The structure is built around repeated behavior, not one-time sign-ups. USATT says members will collect stamps, earn points, complete special challenges and unlock rewards by playing in eligible tournaments and club leagues. The booklet is meant to work as both a keepsake record of a player’s table tennis journey in the United States and a visible marker of involvement across the sport’s sanctioned ladder.

AI-generated illustration
AI-generated illustration

That matters because the federation has already reworked its membership system this year. USATT introduced new Bronze, Silver and Gold tiers effective January 1, 2026, and Basic Membership remains priced at $25 per year. Basic members can enter all 0-4 star USATT-sanctioned tournaments and all USATT-approved leagues at USATT member clubs, which gives the passport program a ready-made base of events where participation can be measured and repeated.

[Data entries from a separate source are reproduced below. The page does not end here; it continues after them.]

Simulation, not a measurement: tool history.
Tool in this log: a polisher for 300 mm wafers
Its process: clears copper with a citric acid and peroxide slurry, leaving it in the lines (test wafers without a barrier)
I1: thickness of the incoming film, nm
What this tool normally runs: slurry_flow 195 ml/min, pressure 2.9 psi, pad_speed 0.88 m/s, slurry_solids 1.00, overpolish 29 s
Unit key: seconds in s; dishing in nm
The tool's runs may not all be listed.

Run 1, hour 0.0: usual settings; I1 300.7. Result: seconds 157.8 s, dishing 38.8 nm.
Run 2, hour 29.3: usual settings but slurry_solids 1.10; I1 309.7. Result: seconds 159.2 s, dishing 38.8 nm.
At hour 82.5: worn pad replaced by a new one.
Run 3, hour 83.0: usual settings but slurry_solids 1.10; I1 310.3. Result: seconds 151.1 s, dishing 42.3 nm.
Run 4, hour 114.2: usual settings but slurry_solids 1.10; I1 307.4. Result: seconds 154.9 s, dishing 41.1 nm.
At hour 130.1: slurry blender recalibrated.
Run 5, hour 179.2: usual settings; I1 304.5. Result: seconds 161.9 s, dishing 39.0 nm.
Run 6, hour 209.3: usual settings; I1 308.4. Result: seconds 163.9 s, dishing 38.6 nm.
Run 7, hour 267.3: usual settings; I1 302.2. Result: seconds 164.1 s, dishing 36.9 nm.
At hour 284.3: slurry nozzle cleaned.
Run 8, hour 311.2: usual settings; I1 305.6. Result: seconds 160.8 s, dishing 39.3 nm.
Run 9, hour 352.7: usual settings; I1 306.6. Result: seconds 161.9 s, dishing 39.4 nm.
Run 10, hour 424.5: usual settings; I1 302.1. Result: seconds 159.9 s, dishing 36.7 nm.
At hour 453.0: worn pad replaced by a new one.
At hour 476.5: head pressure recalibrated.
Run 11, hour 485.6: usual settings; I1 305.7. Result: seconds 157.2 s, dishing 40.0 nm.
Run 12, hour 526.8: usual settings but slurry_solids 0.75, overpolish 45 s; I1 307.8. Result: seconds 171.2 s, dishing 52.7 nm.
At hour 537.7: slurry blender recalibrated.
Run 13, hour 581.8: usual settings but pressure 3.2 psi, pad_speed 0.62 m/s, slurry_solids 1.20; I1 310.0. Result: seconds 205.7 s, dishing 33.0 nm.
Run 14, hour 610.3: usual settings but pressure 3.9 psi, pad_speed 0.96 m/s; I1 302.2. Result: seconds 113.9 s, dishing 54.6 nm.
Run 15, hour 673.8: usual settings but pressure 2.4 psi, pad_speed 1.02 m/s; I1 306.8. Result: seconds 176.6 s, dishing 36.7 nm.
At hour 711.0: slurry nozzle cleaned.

The real question is whether the passport changes behavior in a way USATT can actually prove. If more members start showing up at local club leagues, traveling to sanctioned events and returning for another tournament after the first stamp, the program becomes a retention tool and a community-building engine. If it only adds another layer to registration, it is just a rebranded incentive. USATT says the passport will be distributed at U.S. events, through home clubs and at tournaments and leagues where members participate, which gives the organization several points of contact to push members deeper into the sport rather than just onto a list.

Virginia Sung has been in the CEO chair since May 2019, and the continuity matters here. USOPC materials note that Sung brought lifelong table tennis experience, national and international contacts and business acumen to the role, while SportsTravel Magazine reported she will remain CEO through 2030. With that leadership horizon, the passport is less a one-off promotion than part of a broader 2026 membership redesign aimed at making the sport’s pathway clearer, stickier and easier to follow from first event to regular participation.